Note to Readers

This post also gets picked up by myITforum and published there. It started off with CM12 lab building issues and has morphed into covering CM12 in general.

Another App Catalog Fix

We installed the App Catalog today in production and got the dreaded "Cannot connect to the application server" error when opening the catalog.  There are a number of reasons this can happen.  Microsoft has listed many of them here.  We came up with a new reason on our own: TLS 1.0.  Knowing that SSL 3.0 and TLS 1.0 are no longer considered secure protocols, we disabled them long ago.  There are a number of places in CM where disabling those can break things.  Well, you can add the app catalog to the list.  It needs TLS 1.0 enabled (both client and server).  Enabling without restarting any services cleared the error up immediately.

[HKEY_LOCAL_MACHINE\SYSTEM\CurrentControlSet\Control\SecurityProviders\SCHANNEL\Protocols\TLS 1.0\Server]
[HKEY_LOCAL_MACHINE\SYSTEM\CurrentControlSet\Control\SecurityProviders\SCHANNEL\Protocols\TLS 1.0\Client]

I found no blog posts for forum questions mentioning this setting, but I assume as more people move towards removing old protocols, it might pop up more often.  And I do expect Microsoft to address this at some point so I can go back and disable TLS 1.0 again (and hopefully 1.1 as well).

CM NAA Peer Perms

Direct from the developer at Microsoft regarding the CM network access account: it does NOT need full permissions to the CM cache folder for Peer Cache. I thought this was the case myself and evidently documentation will be coming soon regarding this. Full permission to me seemed so insane that I didn't bother testing it and simply assumed Peer Cache to be a beta product not worthy of looking at. I happily stand corrected! Now all they need is some throttling. :-)

If you have a CAS (you shouldn't), and if you have enabled distributed views, you might want to hold off from upgrading to SP1 for CM12 R2.
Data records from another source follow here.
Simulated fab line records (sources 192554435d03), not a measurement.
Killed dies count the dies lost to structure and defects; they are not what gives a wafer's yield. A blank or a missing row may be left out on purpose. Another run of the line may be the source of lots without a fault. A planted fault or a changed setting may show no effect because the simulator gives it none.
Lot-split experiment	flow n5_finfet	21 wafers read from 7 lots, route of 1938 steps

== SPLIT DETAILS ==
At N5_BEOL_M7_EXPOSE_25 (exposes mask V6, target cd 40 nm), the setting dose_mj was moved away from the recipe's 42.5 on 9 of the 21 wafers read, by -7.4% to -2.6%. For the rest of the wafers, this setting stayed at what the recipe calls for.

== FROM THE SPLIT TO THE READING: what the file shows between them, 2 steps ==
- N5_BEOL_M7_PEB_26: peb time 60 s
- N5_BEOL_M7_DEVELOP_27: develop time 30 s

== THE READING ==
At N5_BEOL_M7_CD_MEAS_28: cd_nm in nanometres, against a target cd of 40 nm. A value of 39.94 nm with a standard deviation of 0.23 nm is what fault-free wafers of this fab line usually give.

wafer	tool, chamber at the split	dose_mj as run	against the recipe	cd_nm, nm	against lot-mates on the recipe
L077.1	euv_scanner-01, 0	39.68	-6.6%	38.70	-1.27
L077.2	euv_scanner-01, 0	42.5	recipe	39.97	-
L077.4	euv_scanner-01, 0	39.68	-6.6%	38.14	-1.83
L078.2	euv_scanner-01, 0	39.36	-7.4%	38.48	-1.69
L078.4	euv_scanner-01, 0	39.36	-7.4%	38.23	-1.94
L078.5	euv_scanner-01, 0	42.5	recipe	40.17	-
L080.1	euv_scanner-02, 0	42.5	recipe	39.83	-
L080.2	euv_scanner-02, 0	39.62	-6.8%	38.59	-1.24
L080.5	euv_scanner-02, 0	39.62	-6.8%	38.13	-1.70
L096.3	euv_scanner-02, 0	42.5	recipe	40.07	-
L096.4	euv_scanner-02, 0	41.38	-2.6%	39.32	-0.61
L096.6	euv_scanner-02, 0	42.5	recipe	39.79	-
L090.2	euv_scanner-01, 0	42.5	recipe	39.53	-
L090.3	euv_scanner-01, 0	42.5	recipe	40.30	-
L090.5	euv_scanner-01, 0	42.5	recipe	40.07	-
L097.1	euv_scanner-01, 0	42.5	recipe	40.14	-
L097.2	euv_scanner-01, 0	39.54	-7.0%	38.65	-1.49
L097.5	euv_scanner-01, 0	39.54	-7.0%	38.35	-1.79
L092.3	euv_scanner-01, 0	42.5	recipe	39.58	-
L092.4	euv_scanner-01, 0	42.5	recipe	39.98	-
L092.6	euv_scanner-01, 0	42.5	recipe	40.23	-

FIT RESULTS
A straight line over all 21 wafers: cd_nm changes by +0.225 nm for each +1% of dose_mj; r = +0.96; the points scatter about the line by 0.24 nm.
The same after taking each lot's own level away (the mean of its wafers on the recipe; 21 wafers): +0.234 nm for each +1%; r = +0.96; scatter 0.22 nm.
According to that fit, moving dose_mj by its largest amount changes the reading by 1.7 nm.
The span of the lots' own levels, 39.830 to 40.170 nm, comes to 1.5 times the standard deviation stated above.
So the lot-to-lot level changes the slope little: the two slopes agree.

It sounds like we'll need a hotfix for the upgrade so that certain tables and views are checked for during the upgrade. When you enable distributed views, views are created to show data left on primary sites that is not on the CAS. The upgrade isn't expecting those so when it goes to recreate tables, the name is in use (as are some keys in indexes) and the upgrade fails. The ugly part for me is that it failed so far in that running recovery using my SQL backup wouldn't work.

So will this fail for you too? I'm not sure. It might just be my certain layout that wasn't tested. Let me describe it.

CAS

PR1 PR2

PR1 has just the hardware inventory node enabled for distributed views.

PR1

PR2 has all three links enabled.

PR2

How much you extend your inventory affects the total number of distributed views created. In my case, I had 321 of them. But it's just the PR2 tables and views that the upgrade got upset over; the ones where one site had all links enabled for DV. What if PR1 had all three links enabled too? Would I have had the problem? What if PR2 had only the hardware inventory node enabled? Would I have had the problem? I don't know. Will you have the problem? I wouldn't take the chance.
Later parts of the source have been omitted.